Here is an article posted in Lancaster Online, written by Eric Negley on August 9, 2017. The original link is here.
There are drawbacks to becoming a master barbecue judge.
Yes, passing the test that certifies you as a barbecue judge gives you the chance to sample chicken, ribs, pork and beef brisket at competitions around the world. But what happens if you’re judging an event and you taste the best barbecue in your life during the double- blind judging? You might never get to taste it again because the identity of the cook remains a mystery.
“Does the guy own a catering service, a restaurant?” barbecue judge Bill Weidner says. “I’d just like to go to the restaurant and get some ribs that were so good. But we have no idea who does it.”

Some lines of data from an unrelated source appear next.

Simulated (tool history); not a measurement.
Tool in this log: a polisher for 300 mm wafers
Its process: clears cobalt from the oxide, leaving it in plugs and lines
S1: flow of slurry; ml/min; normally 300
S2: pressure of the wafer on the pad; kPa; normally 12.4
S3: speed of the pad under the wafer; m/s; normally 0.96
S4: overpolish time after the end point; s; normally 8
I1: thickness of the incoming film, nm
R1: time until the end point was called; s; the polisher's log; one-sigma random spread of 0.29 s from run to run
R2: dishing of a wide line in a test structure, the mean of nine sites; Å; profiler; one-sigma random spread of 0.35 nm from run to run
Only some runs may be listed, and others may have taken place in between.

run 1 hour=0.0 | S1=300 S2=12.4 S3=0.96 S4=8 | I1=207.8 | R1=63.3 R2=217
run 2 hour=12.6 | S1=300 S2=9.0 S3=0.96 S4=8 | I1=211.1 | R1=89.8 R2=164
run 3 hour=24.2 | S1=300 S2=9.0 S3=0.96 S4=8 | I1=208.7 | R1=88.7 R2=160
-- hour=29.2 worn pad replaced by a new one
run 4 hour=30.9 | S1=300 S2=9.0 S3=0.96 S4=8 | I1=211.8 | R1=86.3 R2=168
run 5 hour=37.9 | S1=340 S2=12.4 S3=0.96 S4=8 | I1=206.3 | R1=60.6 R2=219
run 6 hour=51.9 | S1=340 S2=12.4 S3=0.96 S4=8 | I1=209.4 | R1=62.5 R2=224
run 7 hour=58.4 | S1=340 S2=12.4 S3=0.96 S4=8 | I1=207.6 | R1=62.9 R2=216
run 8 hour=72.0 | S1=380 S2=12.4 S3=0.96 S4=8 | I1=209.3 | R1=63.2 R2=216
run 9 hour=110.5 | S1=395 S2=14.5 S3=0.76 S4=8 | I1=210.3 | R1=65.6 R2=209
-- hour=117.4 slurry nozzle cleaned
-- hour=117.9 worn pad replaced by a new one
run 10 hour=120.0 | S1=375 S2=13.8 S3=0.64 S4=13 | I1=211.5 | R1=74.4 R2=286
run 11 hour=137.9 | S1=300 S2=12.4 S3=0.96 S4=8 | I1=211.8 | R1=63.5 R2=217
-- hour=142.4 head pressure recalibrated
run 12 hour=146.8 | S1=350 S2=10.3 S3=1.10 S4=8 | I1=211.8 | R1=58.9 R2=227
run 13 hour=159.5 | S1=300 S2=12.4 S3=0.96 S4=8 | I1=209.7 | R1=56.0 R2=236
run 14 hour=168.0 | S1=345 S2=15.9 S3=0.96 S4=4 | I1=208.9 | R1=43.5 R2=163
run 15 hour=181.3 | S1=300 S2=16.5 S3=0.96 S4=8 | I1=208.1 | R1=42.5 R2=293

Weidner for years has been a judge at New Holland Summer Fest’s Pennsylvania State Championship Barbecue Cook-Off. He is on the event’s committee for this year’s competition, which will be held Aug. 25-26.
The retired state police helicopter pilot and his wife, Louise, are both master barbecue judges, certified by the Kansas City Barbecue Society. From April to October, they leave their home near Leesport, Berks County, to spend much of their time in an RV, traveling from competition to competition. They meet judges and cooks from all walks of life and explore areas that are off the beaten path. And they’re always looking for the best barbecue.
Bill Weidner talked about barbecue and judging at Stone Barbecue on Lincoln Highway East.
This interview has been edited for length and clarity.
Why barbecue?
My wife and I were watching a big contest called Memphis in May and she said, “That’s what you should do, be a barbecue judge.” A year later, Kansas City Barbecue Society was running a contest in the area. I went to the class and it snowballed from there.
How did you become a barbecue judge?
The society runs classes, usually about five hours long. They teach you their rules, regulations, guidelines and how your personal taste can still enter into it. Once you are certified then you can apply to any KCBS contest.
How does your personal taste fit into judging?
The cooks are not under any guidelines as far as the sauces and the rubs that they use. So let’s say Tom and Michele (Perelka, Stone’s owners) use a spicy sauce. I was raised Pennsylvania Dutch-style. So it’s bland and plenty of it. I am not a lover of spicy foods. If they make it too spicy for me to enjoy, I’m going to mark it down.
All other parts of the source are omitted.